From flexible working to unconscious biases, SME owners reveal experiences of – and efforts to tackle – work-based sexism through their business models.
With the majority of men and women of working age employed,
and with women in management positions at more than two million small and medium-sized enterprises, it’s surprising that gender inequality in the workplace remains an issue.
So, why do women continue to face obstacles? And what are SMEs doing to address them? Here, business owners share their experiences and approaches.
Flexible working can be problematic for all businesses, particularly when it comes to employees balancing parental responsibilities with work commitments.
There’s no glass ceiling; we’re making our own rules
Polly Buckland, The Typeface Group
A recent survey of more than 2,000 women by Workingmums claimed that more than a quarter of mums in work (26pc) have had flexible working requests turned down, putting a strain on their work-life balance.
The Typeface Group, a digital marketing agency, has built the commitments of four working mums in its workforce into the business model. The office manager also schedules project timings to ensure that client expectations and personal commitments are met.
"We offer flexibility to all and in return, we have an engaged team that wants to work for the business,” says managing director, Polly Buckland. "There’s no glass ceiling; we’re making our own rules and growing both our business and our families.”
Overcoming disparities and embracing opportunities
When the founders of DAME, a monthly subscription service for female wellness products, tried to secure funding, they felt that everyday sexism hindered them.
“Throughout our funding journey, we constantly faced rows of men, some refusing to see us because my co-founder has children that ‘would distract her mentally’ from growing the business,” says Alec Mills, co-founder. “The only time that we were able to pitch to women was through a specialist female-centric investment network.”
Parental leave policies should be gender neutral
Sarah Andresen, Fairsail
Sophie Gibson founded her marketing agency, Team Eleven, with a male co-founder. She feels that the balance of genders at the top worked to her advantage. “People bought into both of us,” she explains. “They knew that we both had integrity and would do our best to ensure that everyone we worked with would be valued for their contribution, not because of their gender. Our success demonstrates that this balanced model can work.”
Tackling unconscious gender bias
Sarah Andresen, the head of people science at HR software company, Fairsail, believes that businesses have an unconscious gender bias that’s rooted in both men and women.

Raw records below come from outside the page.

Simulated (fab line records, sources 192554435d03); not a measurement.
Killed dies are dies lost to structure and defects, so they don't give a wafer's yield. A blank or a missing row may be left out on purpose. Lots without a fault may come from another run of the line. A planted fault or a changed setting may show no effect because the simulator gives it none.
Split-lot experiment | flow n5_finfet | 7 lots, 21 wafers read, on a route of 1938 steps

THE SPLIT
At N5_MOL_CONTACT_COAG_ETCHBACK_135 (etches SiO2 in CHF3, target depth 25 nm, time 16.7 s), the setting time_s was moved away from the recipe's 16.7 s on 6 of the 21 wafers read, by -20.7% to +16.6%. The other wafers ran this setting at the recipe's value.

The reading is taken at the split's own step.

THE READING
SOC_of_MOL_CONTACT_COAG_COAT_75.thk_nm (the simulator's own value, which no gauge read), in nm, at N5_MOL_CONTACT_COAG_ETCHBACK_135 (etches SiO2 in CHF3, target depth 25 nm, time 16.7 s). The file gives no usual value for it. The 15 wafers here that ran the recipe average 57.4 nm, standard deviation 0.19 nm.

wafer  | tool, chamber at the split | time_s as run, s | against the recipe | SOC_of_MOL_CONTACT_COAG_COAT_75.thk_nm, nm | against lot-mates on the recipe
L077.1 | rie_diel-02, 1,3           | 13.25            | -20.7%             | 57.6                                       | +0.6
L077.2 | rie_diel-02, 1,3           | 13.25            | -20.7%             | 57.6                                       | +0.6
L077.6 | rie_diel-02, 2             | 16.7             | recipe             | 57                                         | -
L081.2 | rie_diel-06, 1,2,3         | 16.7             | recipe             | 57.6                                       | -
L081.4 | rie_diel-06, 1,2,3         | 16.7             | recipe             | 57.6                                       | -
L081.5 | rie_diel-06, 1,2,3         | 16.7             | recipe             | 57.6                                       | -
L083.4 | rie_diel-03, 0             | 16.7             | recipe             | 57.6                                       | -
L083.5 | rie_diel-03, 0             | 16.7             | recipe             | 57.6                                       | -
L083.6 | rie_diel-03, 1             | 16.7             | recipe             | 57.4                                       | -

“These biases impact perceptions of performance, skills and competencies, and ultimately success within an organisation,” she explains. “This can’t continue; biases need to be addressed through proactive measurement, performance reviews and a general awareness of the unconscious bias in the workplace.”
Of course, not all biases are weighted against women. “Small businesses must enable equality by treating men and women equally in all aspects," adds Ms Andresen. “For example, parental leave policies should be gender neutral.”
Standing out from the crowd
Small businesses with fewer employees may, however, offer women an opportunity to stand out. Curated Digital, a marketing company,
has an almost even split of men and women in its workforce. It gives everyone a chance to stand out.
“Without the safety nets of larger companies, everyone here has the freedom to shape their role as they see fit,” says director, Monica Karpinski. “So, as a woman, there are fewer obstacles to overcome, the glass ceiling seems much lower than in larger companies, and there’s more of a chance for employees to confront and address issues such as the gender pay gap.”
This rings true with the staff in Ms Karpinski’s company. “Here, everyone is more likely to be visible and integral to the business, and your boss is more likely to know you better,” says head of digital PR, Amy Shaw.